Based on the aggregated intelligence of 170,000-plus investors participating in Motley Fool CAPS, the Fool's free investing community, American Capital Agency (Nasdaq: AGNC), which invests in agency pass-through securities and collateralized mortgage debt, has earned a respected four-star ranking.

With that in mind, let's take a closer look at American Capital Agency's business and see what CAPS investors are saying about the stock right now.

American Capital facts

Headquarters (Founded) Bethesda, Md. (2008)
Market Cap $3.58 billion
Industry Mortgage REIT
Trailing-12-Month Revenue $307.38 million
Management

Chairman/CEO Malon Wilkus

CFO Bernice Bell

Trailing-12-Month Return on Equity 27.2%
Cash/Debt $173.3 million / $12.08 billion
Dividend Yield 19.5%
Competitors

Annaly Capital Management (NYSE: NLY)

Anworth Mortgage Asset (NYSE: ANH)

Capstead Mortgage (NYSE: CMO)

Sources: Capital IQ (a division of Standard & Poor's) and Motley Fool CAPS.

On CAPS, 95% of the 545 members who have rated American Capital Agency believe the stock will outperform the S&P 500 going forward. These bulls include saraherik and sailrmac.

Earlier this year, saraherik tapped American Capital Agency as an outsized income opportunity: "Highly leveraged in government backed securities. I believe interest rates will remain low for the time being. ... [A]t near 20% dividend i am willing to take the risk for awhile."

In fact, American Capital Agency's current dividend yield of 19.5% is higher than that of rivals Annaly (14.4%), Anworth (14.3%), and Capstead (12.7%).

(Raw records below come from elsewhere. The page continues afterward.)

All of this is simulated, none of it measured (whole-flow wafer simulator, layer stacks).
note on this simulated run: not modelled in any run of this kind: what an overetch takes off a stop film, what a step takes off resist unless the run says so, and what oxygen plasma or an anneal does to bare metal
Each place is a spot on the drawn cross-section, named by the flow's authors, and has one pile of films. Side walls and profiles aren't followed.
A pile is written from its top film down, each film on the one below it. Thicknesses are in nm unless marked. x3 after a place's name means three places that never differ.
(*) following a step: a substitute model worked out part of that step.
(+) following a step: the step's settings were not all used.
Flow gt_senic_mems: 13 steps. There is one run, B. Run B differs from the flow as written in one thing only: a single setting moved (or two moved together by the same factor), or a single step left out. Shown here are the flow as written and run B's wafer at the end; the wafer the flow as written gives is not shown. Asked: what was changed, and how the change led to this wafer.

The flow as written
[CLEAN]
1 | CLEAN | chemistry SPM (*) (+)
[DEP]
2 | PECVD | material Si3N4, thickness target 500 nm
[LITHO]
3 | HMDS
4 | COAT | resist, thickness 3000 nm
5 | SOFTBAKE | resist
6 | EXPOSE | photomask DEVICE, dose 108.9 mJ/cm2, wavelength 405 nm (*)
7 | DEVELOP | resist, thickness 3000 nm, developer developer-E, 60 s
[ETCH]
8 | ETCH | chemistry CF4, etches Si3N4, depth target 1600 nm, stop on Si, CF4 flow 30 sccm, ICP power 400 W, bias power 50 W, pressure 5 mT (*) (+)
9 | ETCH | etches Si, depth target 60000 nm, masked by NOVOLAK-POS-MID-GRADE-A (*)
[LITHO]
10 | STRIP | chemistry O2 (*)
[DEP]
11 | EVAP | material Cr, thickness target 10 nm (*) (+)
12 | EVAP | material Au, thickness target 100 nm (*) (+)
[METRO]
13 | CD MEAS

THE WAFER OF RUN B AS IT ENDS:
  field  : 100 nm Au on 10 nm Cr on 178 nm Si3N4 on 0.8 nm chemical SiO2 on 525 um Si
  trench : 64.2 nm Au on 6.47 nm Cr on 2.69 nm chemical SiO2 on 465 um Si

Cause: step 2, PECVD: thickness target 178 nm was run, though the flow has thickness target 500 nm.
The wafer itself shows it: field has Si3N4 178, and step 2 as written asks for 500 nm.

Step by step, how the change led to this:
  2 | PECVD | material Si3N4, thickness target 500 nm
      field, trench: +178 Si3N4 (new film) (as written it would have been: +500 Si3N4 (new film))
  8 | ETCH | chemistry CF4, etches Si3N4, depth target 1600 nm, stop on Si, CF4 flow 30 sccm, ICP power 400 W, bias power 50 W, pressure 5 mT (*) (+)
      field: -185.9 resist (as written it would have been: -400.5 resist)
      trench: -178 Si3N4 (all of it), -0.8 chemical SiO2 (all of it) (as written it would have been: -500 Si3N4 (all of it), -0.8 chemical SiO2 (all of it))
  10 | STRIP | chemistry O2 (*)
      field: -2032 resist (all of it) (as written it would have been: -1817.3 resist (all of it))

CAPS member sailrmac elaborates on the bull case:

[American Capital Agency] buys agency mortgages sending you a dividend that equals the difference between the interest it pays on money borrowed and the interest it collects on the mortgages. Agency mortgages are guaranteed by the US government the same way treasuries are so, there is no default risk. Roughly half of AGNC's portfolio is adjustable rates and half fixed. The borrowings tend to be at shorter term rates whereas the mortgages they buy tend to be longer term. The majority of the profit therefore comes the same way a bank historically makes money, by the spread between short term borrowings and long term lendings.
Ever since the Lehman debacle the Fed has been very friendly to this model, trying to reflate banks. In an indirect way continuing housing woes actually help AGNC as it encourages the Fed to keep the spread large in order to shovel money to banks. Basically, through AGNC the FED is purposely trying to shovel money to me too.